Skiathlon Explained: Physiological Differences from Classic to Make Transition Tough

Chelsea LittleOctober 7, 20145
Don't do this: Therese Johaug (NOR) and Justyna Kowalczyk (POL) come into the transition during the skiathlon in Lahti, Finland.  Kowalczyk's fall cost her valuable seconds.  Photo: Fischer/Nordic Focus.
Don’t do this: Therese Johaug (NOR) and Justyna Kowalczyk (POL) come into the transition during the skiathlon in Lahti, Finland. Kowalczyk’s fall cost her valuable seconds. Photo: Fischer/Nordic Focus.

When you step out of your classic skis and into skate skis in a skiathlon, there’s a brief period where skiing feels very strange: the shorter skis, the lack of tracks, and the longer poles are all a distinct change from the previous style, as your body says, “what are you DOING?

This is the subject of a recent study by researchers from University of Franche-Comté in France and Mid Sweden University. One of the researchers, Sarah Willis, is an American who previously skied for Gustavus Adolphus College.

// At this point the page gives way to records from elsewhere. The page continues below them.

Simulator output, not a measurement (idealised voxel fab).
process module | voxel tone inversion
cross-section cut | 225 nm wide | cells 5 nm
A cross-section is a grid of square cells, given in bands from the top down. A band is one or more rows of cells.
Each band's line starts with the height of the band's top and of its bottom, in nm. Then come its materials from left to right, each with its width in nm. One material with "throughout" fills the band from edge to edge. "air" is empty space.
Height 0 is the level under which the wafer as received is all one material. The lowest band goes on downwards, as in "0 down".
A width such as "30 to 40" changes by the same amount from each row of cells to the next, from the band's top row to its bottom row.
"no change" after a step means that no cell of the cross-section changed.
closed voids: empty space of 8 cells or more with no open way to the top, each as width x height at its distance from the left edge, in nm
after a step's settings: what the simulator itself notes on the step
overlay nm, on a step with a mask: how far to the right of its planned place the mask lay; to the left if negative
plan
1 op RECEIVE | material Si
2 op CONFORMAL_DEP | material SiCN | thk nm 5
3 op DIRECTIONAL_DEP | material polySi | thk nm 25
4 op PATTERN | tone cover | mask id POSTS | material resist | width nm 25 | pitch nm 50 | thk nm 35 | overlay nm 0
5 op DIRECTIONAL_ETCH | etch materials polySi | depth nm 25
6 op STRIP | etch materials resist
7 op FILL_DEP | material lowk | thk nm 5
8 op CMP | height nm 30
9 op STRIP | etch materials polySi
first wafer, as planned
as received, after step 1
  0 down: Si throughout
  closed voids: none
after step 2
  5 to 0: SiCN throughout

“To our knowledge, no previous researchers had examined skiathlon performance and we were intrigued by this as well as investigating the impact of an initial period of classic skiing on subsequent skate skiing,” she explained in an e-mail. “Realizing the effect of one bout on another is similar to research performed in the sport of triathlon, we used some previous triathlon studies as a ‘guide’ for an initial skiathlon study.”

Classic skiing is generally recognized to involve greater oxygen uptake and greater muscle mass involvement than skate skiing. Thus when a racer transitions to skating halfway through a skiathlon, their body is coming out of a very different physiological stress than it would have been from a skate race of the same distance.

The team worked with eight national-level Swedish skiers, who were asked to participate in two 6 k time trials on a rollerski treadmill. In one, they classic skied for 3 k, then switched gear and skated for 3 k. In the other they skated two 3 k sections, stopping for a brief time in the middle to simulate an equipment change.

Interestingly, they found that the time for the second portion of the time trial was unaffected by the previous section’s technique.

“In my opinion, it is interesting that the performance times were similar,” Willis wrote. “However, it is understandable in some ways since we, as skiers and athletes, race at race pace and alter our effort based on what we can do while giving our best in each moment. Sometimes we make alterations or changes in our technique, breathing, pacing strategy, etc., while our effort and outcome may be the same as we give all we can. We are well-trained machines and our mental approach to pacing the effort has a lot to say about our performance outcome.”

However, just because the times were more or less the same did not mean that the team didn’t find some effects of the initial classic portion of their simulated skiathlon.

For instance, in the first three minutes after the transition in the classic-to-skate time trial, VO2 and minute ventilation had higher increases than during the skate-only time trial. The cadence of the skating strides were also faster in the initial section of the skate portion of the skiathlon time trial, than in the skate-only time trial.

(What is minute ventilation? “Minute ventilation is literally the volume of gas you breathe into your lungs (inhale) in one minute, so, basically, a parameter of how much air you can move into your lungs,” Willis wrote.)

Some part of this might be fatigue. But it also seems likely that the difference in technique makes it difficult for skiers to immediately find a good and efficient rhythm when they snap into skate skis.

“Skiers may notice that it takes about 3-5minutes to get into a good rhythm, including cardiovascular and respiration (ability to increase heart rate and rhythm with breathing), and their natural technique (biomechanics of skating) before they really feel they can perform ‘normally’ in skating,” Willis wrote.

And the physiological differences, too, she chalked up to technique.

“There are alterations in the muscle requirements and biomechanics of the new technique,” she explained. “A combination of alterations in oxygenation and extraction of the blood, or simply the consumption of oxygen is most likely involved in the explanation of some factors affecting the transition from a cardiopulmonary standpoint.”

One thing is clear: skiathlons present a novel physiological challenge that athletes never encountered before the invention of the two-discipline race format.

To make the transition and subsequent skating section easier, Willis had a few suggestions: lower the pace in the final minute of the classic section to facilitate a good transition, and adjust the pace and effort during the initial phase of the skate section.

But like everything else in sport, it also simply comes down to training.

“[You can do] specific training to increase ability to perform skate after classic, at race speed or during an endurance session with higher speed before and after the transition,” she wrote.

Chelsea Little

Chelsea Little is FasterSkier's Editor-At-Large. A former racer at Ford Sayre, Dartmouth College and the Craftsbury Green Racing Project, she is a PhD candidate in aquatic ecology in the @Altermatt_lab at Eawag, the Swiss Federal Institute of Aquatic Science and Technology in Zurich, Switzerland. You can follow her on twitter @ChelskiLittle.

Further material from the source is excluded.